WOBURN - After seeing the Planning Board's lengthy criticism of the zoning initiative, Mayor Scott Galvin recently urged the City Council to carefully reconsider aspects of a Railway Overlay District (ROD) that aims to spur housing developments by Green Street.
During the aldermen's most recent gathering in City Hall, the elected officials acknowledged the receipt of the letter from Galvin, who, in light of the planners' concerns, implored the council to refer the ROD legislation back to its Ordinance Committee.
In the correspondence, the city executive questions whether the zoning legislation should be tweaked to prevent the overdevelopment of a handful of industrial properties clustered around the abandoned railroad tracks by Green Street and the edge of Woburn Center.
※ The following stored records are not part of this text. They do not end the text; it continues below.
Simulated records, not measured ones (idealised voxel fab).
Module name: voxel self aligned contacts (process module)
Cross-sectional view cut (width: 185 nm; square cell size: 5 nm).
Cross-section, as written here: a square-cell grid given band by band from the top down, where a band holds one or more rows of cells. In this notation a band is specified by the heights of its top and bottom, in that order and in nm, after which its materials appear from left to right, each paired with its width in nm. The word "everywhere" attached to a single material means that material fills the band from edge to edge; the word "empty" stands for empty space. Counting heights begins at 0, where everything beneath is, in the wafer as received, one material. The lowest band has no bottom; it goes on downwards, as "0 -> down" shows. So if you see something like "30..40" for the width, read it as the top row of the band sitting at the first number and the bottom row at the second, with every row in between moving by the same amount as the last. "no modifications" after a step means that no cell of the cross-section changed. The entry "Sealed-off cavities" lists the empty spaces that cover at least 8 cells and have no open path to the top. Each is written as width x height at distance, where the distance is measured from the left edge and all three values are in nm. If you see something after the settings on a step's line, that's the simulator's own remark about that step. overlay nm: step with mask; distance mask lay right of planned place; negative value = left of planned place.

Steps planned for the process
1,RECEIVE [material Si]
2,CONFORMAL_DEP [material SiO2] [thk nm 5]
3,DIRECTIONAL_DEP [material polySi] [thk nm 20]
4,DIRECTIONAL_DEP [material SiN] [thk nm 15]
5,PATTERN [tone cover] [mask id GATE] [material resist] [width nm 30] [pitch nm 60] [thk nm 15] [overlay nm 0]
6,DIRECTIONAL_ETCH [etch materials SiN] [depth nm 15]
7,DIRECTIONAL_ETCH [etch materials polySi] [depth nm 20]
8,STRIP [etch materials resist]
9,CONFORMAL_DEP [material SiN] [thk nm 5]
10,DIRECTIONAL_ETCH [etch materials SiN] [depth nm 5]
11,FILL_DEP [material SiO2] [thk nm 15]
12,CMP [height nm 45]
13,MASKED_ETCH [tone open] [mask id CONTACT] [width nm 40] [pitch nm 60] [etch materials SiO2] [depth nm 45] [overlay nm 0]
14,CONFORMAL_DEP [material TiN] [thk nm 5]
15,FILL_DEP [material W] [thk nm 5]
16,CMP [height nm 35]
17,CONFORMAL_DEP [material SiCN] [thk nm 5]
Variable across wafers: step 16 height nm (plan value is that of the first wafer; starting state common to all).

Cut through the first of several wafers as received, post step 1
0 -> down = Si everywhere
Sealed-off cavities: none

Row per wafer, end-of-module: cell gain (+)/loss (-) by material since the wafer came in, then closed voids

According to Galvin, though he sees merit in the general ROD concept, which has already attracted interest from one Green Street landlord, he shares the Planning Board's concerns about the legislation's broader implications for the South End side of the downtown area.
"I respectfully request that the council refer this matter back to committee, so that the questions and issues raised in the Planning Board's report can be fully considered and properly vetted before a final vote is taken," the mayor wrote.
"I am also uneasy about the possibility that approval of this zoning amendment will most likely lead to requests for similarly-dense developments on other industrial parcels in the contiguous area heading south to the Woburn/Winchester line," he later adds.
The council, after continuing a public hearing regarding the ROD, did later agree to send the proposal back to committee.
Over the summer, Ward 3 Alderman Mark Gaffney and Ward 6's Edward Tedesco introduced the zoning initiative as a way to encourage the redevelopment of a handful of dilapidated industrial buildings by Prospect and Green Streets and the former Boston & Maine Railroad line that runs towards Winchester.
At the moment those council ROD deliberations began, local attorney Joseph Tarby emerged to outline plans from two of his clients, who own 8-10 Green St., to be the first to take advantage of the special zoning ordinance.
Specifically, George Gately Jr. and Edward Hovsepian hope to redevelop the 2.17-acre parcel by Prospect Street into a four-story apartment complex containing 54 dwelling units. Currently, the industrial site by the old Boston & Maine Railroad line is peppered with a number of dilapidated warehouse buildings.
Since that time, a handful of residential abutters have objected to that apartment proposal and the implementation of the ROD. Those opponents contend the overlay district, by allowing 50-foot tall buildings and a housing density of 25-units per acre, could drastically alter the character of the neighborhood and portions of the downtown area by St. Charles Church.
Earlier this month, the Planning Board, which visited the Green Street parcel in late September, echoed those concerns.
Pointing out the ROD would allow denser housing projects than what was just approved for the Woburn Mall redevelopment, the appointed officials also criticized as too lenient a 1.5-space per housing unit parking requirement.
In his letter to the City Council, Galvin acknowledged the potential benefits that could result from cleaning up likely contaminated industrial sites like 8-10 Green St. However, he argued that based upon the Planning Board's unusually long report regarding the ROD, it's appropriate to take a pause and make sure the overlay district fits in with the city's overall economic development objectives.
"I remain very supportive of developments that benefit the city and can readily see the positive aspects of the conceptual redevelopment plan for 8-10 Green St. that would be built if the rezoning is approved," Galvin explained.
"However, I am increasingly hearing from residents that they are concerned about the impacts of some developments, most notably with density and traffic. I share their concerns in this regard, particularly since the zoning amendments you are considering would double the number of potential dwelling units that could be built," he added.